The story’s beginning is rather abrupt, as Fields quickly delves into the fantasy aspects, a choice that at first makes the characters, who we’ve spent too little time with in the real world, feel a touch underbaked. However, once they arrive on the shores of this other dimension, the leads flower into distinct and convincing personalities, and Fields keeps readers on their toes with lightning-paced transitions and supercharged magic. In their quest to save Kai and go home, they encounter a riddling rabbit, a nightmarish middle school run by monsters, a friendly village of young magicians, and a greedy bird woman named Ava Rice. Fields brings the story to a sudden close as well, revealing loads of backstory right before the final battle, but despite the pacing issues, there’s a genuine sense of warmth in the friendships that Jalen makes along the way.

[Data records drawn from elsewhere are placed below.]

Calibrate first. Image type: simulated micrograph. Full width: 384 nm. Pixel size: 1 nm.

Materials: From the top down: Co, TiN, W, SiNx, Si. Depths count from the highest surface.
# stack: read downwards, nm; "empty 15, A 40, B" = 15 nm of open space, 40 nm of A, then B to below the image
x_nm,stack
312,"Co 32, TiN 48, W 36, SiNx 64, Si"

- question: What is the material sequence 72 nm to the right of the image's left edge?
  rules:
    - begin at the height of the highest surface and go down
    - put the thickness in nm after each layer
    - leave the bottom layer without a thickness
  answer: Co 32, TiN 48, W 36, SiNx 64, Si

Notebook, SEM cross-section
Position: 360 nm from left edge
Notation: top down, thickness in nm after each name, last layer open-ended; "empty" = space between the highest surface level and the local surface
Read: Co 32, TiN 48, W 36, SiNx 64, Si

A flashback to Jalen's past reveals unresolved guilt, and a pep talk from a village elder motivates him to keep going, despite the odds stacked against him. Fields makes a point of having a diverse cast without treating them as tokens, especially in regards to Ram. Velasquez's expressive art communicates a great deal of nuance in relating unspoken feeling and essential information, and the open-ended conclusion points to potential and welcome future installments.
Takeaway: This YA fantasy boasts a diverse cast, classic quest storytelling, and appealing art.
Great for fans of: Jason Walz’s Last Pick: Rise Up; Tom King’s Heroes in Crisis.